Padres right-hander Nick Pivetta got the nod to start and dazzled early, striking out five Cubs hitters his first time through the lineup.

San Diego went down 1-2-3 to open the game, but a leadoff double by centerfielder Jackson Merrill set up a Xander Bogaerts double to left-center field to score the game’s first run. Bogaerts would advance to third on a throwing error by Pete Crow-Armstrong with no outs, but Cubs lefty Matthew Boyd escaped further damage.

Chicago couldn’t catch up to the high heat for four innings, striking out six times and recording just one hit by second baseman Nico Hoerner in the first inning.

That was until the fifth inning, when right fielder Seiya Suzuki demolished a 94 mile-per-hour fastball 424 feet to tie the game. Catcher Carson Kelly would go back-to-back with Suzuki, taking a 2-1 lead before Pivetta struck out the next three batters to end the inning and his outing.

Pivetta threw 85 pitches over five innings and allowed two runs on two hits. He struck out nine and didn’t walk a batter.

Boyd pitched 4.1 innings and exited after just 58 pitches. He allowed one run on four hits and struck out two batters with one walk.

The Padres bullpen was lights-out all season long, but lefty Adrian Morejon wasn’t sharp early in his outing. Chicago had runners on first and second base with no outs before left fielder Ian Happ grounded into a double play and designated hitter Kyle Tucker popped up the first pitch he saw.

The Cubs bullpen was flawless, not allowing a single runner to reach base over 4.2 innings and recording four strikeouts.

San Diego right-hander Mason Miller struck out the side in the seventh inning, keeping the deficit at one run before Hoerner hit a sac fly off of former Cub reliever Jeremiah Estrada in the eighth, providing the final dagger. San Diego went down relatively quietly against Brad Keller in the ninth.

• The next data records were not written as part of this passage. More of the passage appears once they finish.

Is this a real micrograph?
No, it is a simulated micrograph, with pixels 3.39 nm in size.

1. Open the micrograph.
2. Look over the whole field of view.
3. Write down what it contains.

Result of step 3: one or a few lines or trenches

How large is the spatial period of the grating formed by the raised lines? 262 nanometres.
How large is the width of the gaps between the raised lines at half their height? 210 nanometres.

Although the season is on the line Wednesday, San Diego still has a chance to come back and have done it before.

According to MLB.com’s AJ Cassavell, a team has rallied back from being down 0-1 in a best-of-three Wild Card Series twice in 20 attempts, with the 2020 Padres being one of them.

Righty Dylan Cease will look to keep the season alive for San Diego in Game 2. Right-handed reliever Andrew Kittredge, who pitched a scoreless inning in Game 1, will start Game 2 for Chicago.